It used to pour out of me. It used to be a state of mind. I used to be able to take in a situation and churn it out as "poetry." I was so passionate about it then. I actually enjoyed the challenge of putting sounds and rhythms together. I used to have something to say.
Then it all changed. I changed. It got hard. It got too challenging. I got bored. I was reading the same words over and over again. It became more about who I was with than what I was saying. And when that happened I didn't have anything meaningful to say anymore.
Now, it's been a long time. I finally took an online creative writing course. My wife has been very supportive of my writing again. I tell her she doesn't understand the time involved. The class started out OK. I enjoyed reading what other's were working on and I enjoyed receiving criticism on my piece, but there wasn't enough time and slowly but surely I stopped turning in the weekly assignments and I really only did what I always end up doing, reediting the same portion of text over and over again. I got stuck in the same place I had when I first dropped the piece.
I made a decision when our first son was born. I decided that our being together then the three of us, now the four, was the most important thing for me. I still dream of getting that first book out and I think that maybe someday I will. But for right now, spending time with my wife and my boys is what I want most.

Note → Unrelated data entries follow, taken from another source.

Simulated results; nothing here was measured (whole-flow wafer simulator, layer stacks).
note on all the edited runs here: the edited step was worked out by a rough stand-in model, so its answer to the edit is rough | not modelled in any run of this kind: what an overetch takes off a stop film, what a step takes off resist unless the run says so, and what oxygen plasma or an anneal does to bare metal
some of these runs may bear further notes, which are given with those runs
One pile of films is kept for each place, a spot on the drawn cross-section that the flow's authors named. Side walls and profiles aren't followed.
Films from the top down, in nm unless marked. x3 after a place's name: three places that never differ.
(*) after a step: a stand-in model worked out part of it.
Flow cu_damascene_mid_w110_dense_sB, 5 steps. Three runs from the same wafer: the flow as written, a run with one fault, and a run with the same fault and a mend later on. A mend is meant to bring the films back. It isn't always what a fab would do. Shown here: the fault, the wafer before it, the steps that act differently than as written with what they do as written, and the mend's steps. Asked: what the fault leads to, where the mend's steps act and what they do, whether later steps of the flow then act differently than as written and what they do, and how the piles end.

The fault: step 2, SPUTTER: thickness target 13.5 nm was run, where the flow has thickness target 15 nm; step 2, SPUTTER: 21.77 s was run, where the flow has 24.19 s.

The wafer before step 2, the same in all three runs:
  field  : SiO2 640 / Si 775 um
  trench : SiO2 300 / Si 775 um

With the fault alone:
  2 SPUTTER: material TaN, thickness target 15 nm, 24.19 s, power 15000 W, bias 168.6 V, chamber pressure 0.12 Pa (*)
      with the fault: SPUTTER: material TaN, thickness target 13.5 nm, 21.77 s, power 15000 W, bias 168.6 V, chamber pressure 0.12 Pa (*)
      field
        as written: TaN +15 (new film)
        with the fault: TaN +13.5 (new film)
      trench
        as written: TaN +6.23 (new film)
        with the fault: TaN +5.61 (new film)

Right now, I am still my kids' hero. They still enjoy spending time with them. I don't remember spending time with my father when I was young. I think maybe I just forgot. I remember my mother taking my sister and I shopping a lot. I think most times it was just me. My sister spent time with my father. It is important to me that my kids remember spending time with me.
Right now, my job is still enjoyable. I feel like I am learning again. The challenges are stimulating and not just frustrating (though it seems I have been catapulted into a more tremulous and polarized arena). I daydream about earning a living as a fiction writer and poet, but doubt I would be able to earn what I do now. Practical things are important now (health insurance, regular paychecks, etc.)